FILE PHOTO: The exterior of a Schlumberger Corporation building is pictured in West Houston January 16, 2015. REUTERS/Richard Carson/File Photo
October 18, 2019
(Reuters) – Schlumberger NV <SLB.N> beat Wall Street estimates for quarterly profit on Friday, as higher drilling activity in international markets boosted demand for its equipment and services and offset weakness in North America.
The international markets have been a bright spot for the oilfields service provider since last year as investor pressure to boost returns has forced North American oil and gas producers to spend less on drilling new oil wells.
This is the first report under Olivier Le Peuch, who took over as CEO from Paal Kibsgaard in July. He has vowed to review the company’s North American portfolio and restructure some other units and exit unprofitable businesses.

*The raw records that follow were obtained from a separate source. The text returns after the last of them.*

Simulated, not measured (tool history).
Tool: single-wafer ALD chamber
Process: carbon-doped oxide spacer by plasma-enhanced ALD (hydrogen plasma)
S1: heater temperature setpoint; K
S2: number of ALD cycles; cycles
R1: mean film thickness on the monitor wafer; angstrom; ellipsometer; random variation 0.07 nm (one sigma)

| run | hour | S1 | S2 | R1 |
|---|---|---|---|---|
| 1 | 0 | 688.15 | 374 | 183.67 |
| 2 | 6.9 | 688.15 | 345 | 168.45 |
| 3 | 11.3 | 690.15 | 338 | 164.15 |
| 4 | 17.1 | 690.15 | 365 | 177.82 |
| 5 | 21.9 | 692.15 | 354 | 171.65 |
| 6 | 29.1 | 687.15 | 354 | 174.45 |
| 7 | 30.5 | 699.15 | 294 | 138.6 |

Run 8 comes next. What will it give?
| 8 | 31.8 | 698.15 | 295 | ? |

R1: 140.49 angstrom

Schlumberger, an industry bellwether, said revenue from its international business rose 8% to $5.63 billion in the third quarter, while revenue from North America fell 11% to $2.85 billion.
The company reported a net loss of $11.38 billion, compared with a net profit of $644 million a year earlier, hit by a goodwill impairment charge of $12.7 billion.
Le Peuch had already prepared investors for the charge, saying it would be “significant” when he delivered his first public remarks last month.
Excluding the charge and other items, the company earned 43 cents per share, beating estimates of 40 cents, according Refinitiv IBES data.
Total revenue was largely unchanged at $8.54 billion, but beat expectation of $8.50 billion.
Shares of the Houston, Texas-based company rose 1.44% to $32.35 before the bell.